Recent developments in the mathematical theory of water waves
Recent developments in the mathematical theory of water waves (Royal Society Philosophical Transactions A)The last decade has seen vigorous activity in mathematical theory for the motion of water waves by several independent international research groups, and in 2001 a workshop on mathematical problems of nonlinear hydrodynamic waves was held at the conference centre at Oberwolfach, Southern Germany. The aim of this workshop was to bring these groups together and to focus attention upon certain famous and still outstanding open problems in water waves. These aspects pose considerable challenges and are of importance far beyond the hydrodynamic application in which they emerge. This themed issue contains seven original scientific papers which originated frompresentations or discussions at the workshop.
The mathematical equations which describe the motion of water waves were written down in the nineteenth century by the English mathematician George Stokes. However these basic equations are notoriously difficult mathematically and certainly not well understood even now at the beginning of the twenty-first century. Therefore, at least since the time of Boussinesq and Korteweg and deVries in the late nineteenth century, approximations, derived from assumptions such as `small amplitude`, `small depth-to-wavelength ratio` or `uni-directionality`, have been used to facilitate a simplification of Stokes`s equations leading to simpler differential equations which model water waves.

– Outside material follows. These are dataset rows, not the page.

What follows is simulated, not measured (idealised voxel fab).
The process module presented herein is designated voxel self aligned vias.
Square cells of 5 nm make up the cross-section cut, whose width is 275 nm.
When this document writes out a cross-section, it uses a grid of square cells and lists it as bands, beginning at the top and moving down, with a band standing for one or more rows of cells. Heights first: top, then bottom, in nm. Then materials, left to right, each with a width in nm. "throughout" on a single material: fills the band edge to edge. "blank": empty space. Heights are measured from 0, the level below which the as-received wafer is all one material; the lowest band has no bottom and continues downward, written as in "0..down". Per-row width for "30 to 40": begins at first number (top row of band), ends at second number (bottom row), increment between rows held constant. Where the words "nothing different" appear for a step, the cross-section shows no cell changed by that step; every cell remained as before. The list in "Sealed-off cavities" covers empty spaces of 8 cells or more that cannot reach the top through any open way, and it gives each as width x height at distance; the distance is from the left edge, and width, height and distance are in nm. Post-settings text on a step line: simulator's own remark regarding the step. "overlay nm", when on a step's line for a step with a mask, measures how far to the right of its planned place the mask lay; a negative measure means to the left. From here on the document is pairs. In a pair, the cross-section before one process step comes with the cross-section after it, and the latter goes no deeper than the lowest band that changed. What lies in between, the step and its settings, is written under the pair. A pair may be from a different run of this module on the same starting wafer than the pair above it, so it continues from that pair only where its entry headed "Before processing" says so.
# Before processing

Typically these model equations, although still nonlinear, have features, such as exact solutions which can be explicitly written down, which make them attractive to a scientist seeking to explain observations. Indeed, Scott Russell explained his observation of the `solitary wave` on the Edinburgh canal in terms of a solution of the Korteweg-deVries equation. However, from a mathematical standpoint there is a considerable difference between `model` theories and the so-called `exact` water-wave equations. An important goal of the mathematical scientist is to show that the approximations used in deriving a model can be justified and to examine rigorously the extent to which solutions of a model equation corresponds to a solution of the exact equations The `exact` water-wave problem is mathematically interesting in another respect: it is a paradigm for most modern methods in nonlinear mathematics, its study calling upon many different approaches from a wide range of applications.
The present collection of papers was compiled to reflect the recent progress on the `exact` water-wave equations reported in the Oberwolfach meeting. Much of the work concerned the existence of small-amplitude permanent waves (waves which move in a fixed direction with a fixed speed). In particular, we see the `spatial dynamics` method brought to a level of refinement so that within its scope now lie deep and difficult fully nonlinear problems in the theory of three-dimensional water waves and multi-layered stratified flows that would have seemed impossible only a few years ago.
With such achievements in small-amplitude two-dimensional water-wave theory, from the viewpoint of existence theory, we also see evidence of the developing interest in the physically more realistic, but mathematically more subtle and demanding, mathematical theory for fully three-dimensional wave phenomena. Two early results in this area include a nonexistence result for `fully localised` gravity waves and a discussion of the transition from two-dimensional `line` solitary waves to three-dimensional `periodically modulated` solitary waves and raises the question of `fully localised` solitary waves for large surface-tension forces.
A result for nonlinear gravity-capillary waves is presented which confirms famous predictions about the stability of solitary waves made upon the basis of the Korteweg-de Vries equation. Numerical computations and mathematical results about the structure of the water-wave equations are also included.